Word Ladder

Given beginWord, endWord, and a word list, return the length of the shortest transformation sequence from beginWord to endWord such that:

• You may change exactly one letter at a time.
• Each intermediate word must exist in the word list.

Return 0 if no such sequence exists.

Function signature

func LadderLength(beginWord, endWord string, wordList []string) int

Inputs / outputs

• beginWord, endWord: lowercase words of the same length.
• wordList: list of allowed intermediate words.
• Return: length of the shortest sequence, or 0.

Example

begin = "hit", end = "cog"
wordList = ["hot","dot","dog","lot","log","cog"]
Output: 5 (hit -> hot -> dot -> dog -> cog)

Constraints

• 1 <= len(wordList) <= 50_000
• word length <= 10

Core idea (near-solution)

Use BFS on words. To generate neighbors efficiently, precompute wildcard patterns (replace one letter with *). All words sharing a pattern are one step apart.

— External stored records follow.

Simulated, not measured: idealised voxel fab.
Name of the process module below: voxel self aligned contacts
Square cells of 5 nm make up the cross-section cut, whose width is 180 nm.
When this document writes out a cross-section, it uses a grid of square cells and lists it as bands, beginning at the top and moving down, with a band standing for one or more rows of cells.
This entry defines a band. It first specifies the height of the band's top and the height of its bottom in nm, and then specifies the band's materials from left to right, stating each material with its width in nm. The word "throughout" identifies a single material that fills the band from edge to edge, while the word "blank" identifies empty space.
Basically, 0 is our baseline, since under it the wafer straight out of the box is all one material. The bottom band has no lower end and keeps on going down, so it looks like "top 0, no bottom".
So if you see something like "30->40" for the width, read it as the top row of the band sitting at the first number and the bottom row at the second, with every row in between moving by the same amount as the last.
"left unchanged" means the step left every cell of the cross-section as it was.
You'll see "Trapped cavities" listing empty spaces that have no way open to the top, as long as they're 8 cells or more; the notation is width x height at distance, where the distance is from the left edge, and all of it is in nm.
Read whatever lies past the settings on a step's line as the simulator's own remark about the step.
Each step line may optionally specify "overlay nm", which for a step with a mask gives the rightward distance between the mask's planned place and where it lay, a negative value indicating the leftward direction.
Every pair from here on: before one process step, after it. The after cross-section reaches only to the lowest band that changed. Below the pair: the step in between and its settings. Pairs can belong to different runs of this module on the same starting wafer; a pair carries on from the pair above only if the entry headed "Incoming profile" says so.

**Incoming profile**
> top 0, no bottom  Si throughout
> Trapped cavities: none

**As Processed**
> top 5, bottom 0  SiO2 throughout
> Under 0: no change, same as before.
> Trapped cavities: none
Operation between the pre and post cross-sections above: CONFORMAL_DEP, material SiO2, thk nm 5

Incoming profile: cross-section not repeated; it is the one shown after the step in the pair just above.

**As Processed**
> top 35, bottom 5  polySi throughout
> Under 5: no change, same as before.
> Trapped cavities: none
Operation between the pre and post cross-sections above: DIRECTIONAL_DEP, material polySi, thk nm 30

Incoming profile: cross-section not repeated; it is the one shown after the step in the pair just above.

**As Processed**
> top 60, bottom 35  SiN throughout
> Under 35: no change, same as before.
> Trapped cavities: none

Invariant: BFS explores words in increasing transformation distance.

Algorithm (step-by-step)

1. Put all words into a set; if endWord not present, return 0.
2. Build a map from wildcard pattern to words (e.g., h*t -> hot, hat).
3. BFS from beginWord. For each word, generate its patterns and enqueue unseen neighbors.
4. The first time you reach endWord, return the distance.

Correctness sketch

• Invariant: BFS explores words in increasing transformation distance.
• BFS explores nodes in increasing distance from the sources.
• The first time a node is visited is its shortest distance.
• Therefore the recorded distance/level is optimal.

Trace (hand walkthrough)

Example input:
begin = "hit", end = "cog"
wordList = ["hot","dot","dog","lot","log","cog"]
Output: 5 (hit -> hot -> dot -> dog -> cog)

Walk:
- level 1: hit -> hot
- level 2: hot -> dot, lot
- level 3: dot->dog, lot->log
- level 4: dog/log -> cog -> length 5

Pitfalls to avoid

• Not marking visited on enqueue (causes repeated work).
• Forgetting to check if endWord is in the dictionary.

Complexity

• Time: O(N * L^2) with precomputed patterns (N words, L word length).
• Extra space: O(N * L) for pattern buckets.

Implementation notes (Go)

• Precompute wildcard pattern buckets for O(1) neighbor lookup.
• Mark words visited on enqueue to avoid duplicates.